The words "regression" and "correlation" trip off our tongues on a daily basis - if not more frequently. Both of them can be attributed to the British polymath, Sir Francis Galton (1822 - 1911). I've blogged a little bit about Galton rpreviously, in The Origin of Our Species.
To commemorate the centenary of his death on 17 January 1911, statisticians are honouring Galton's impressive contributions this year. Putting aside Galton's promotion of eugenics, there is still much to celebrate. Perhaps the most comprehensive source of information about his work and influence is at http://galton.org/. This site includes, among other things, copies of all of his published work - much of which is difficult to obtain elsewhere these days.
Not surprisingly, the Royal Statistical Society has been paying special to Galton this year. Among other things there have been some interesting items in their Significance magazine. I'd especially recommend the pieces by Graham Wheeler, Tom Fanshawe and Julian Champkin. In the last of these, look for the link to a BBC radio talk on Galton, by Steve Jones of the Galton Laboratory at University College London!
Finally, if you're looking for inspiration - and who isn't(!) - Galton's own account of his discovery of correlation and regression (originally termed "reversion") makes interesting reading. Titled "Kinship and Regression", you can find it here.
© 2011, David E. Giles
One of Galton’s interesting contributions to statistics was inventing the Galton Box (also known as a bean machine or quincunx). Its purpose is to demonstrate the central limit theorem and the binomial and normal distributions.

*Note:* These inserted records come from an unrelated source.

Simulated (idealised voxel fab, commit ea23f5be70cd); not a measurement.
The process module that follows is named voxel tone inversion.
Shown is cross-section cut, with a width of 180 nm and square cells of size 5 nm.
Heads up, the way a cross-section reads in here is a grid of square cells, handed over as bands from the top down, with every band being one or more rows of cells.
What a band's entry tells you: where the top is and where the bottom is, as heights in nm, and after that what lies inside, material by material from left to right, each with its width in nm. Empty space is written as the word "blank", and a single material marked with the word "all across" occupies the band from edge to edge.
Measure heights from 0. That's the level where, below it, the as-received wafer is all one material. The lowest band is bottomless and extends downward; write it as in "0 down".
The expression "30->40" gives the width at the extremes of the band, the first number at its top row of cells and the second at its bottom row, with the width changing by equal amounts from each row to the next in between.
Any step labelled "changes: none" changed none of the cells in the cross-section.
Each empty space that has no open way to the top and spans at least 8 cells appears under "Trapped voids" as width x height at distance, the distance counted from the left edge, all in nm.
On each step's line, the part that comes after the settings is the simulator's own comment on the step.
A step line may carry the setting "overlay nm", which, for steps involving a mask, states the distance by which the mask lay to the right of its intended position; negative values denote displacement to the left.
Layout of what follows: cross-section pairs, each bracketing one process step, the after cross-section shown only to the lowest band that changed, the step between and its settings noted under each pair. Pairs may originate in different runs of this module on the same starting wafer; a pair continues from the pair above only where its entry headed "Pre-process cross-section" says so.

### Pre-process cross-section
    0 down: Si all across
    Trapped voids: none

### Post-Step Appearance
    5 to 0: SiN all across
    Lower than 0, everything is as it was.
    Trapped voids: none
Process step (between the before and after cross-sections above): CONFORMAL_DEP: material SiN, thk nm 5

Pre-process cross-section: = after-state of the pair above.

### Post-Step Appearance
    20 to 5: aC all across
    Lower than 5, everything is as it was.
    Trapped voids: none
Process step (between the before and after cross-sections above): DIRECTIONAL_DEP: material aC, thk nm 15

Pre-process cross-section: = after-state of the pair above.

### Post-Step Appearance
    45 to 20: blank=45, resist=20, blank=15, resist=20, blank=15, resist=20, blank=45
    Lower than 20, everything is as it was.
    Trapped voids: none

ReplyDeleteIt works by dropping balls into a box lined with pegs, and with bins at the bottom. As the balls fall, they will bounce either left or right as they hit a peg. If enough balls are dropped, the way they pile up in the bins would appear as a bell shaped curve.
A diagram (and more detailed explanation) can be found here:
http://www.statisticalconsultants.co.nz/weeklyfeatures/WF32.html
Dion: Thanks for the comment and the link.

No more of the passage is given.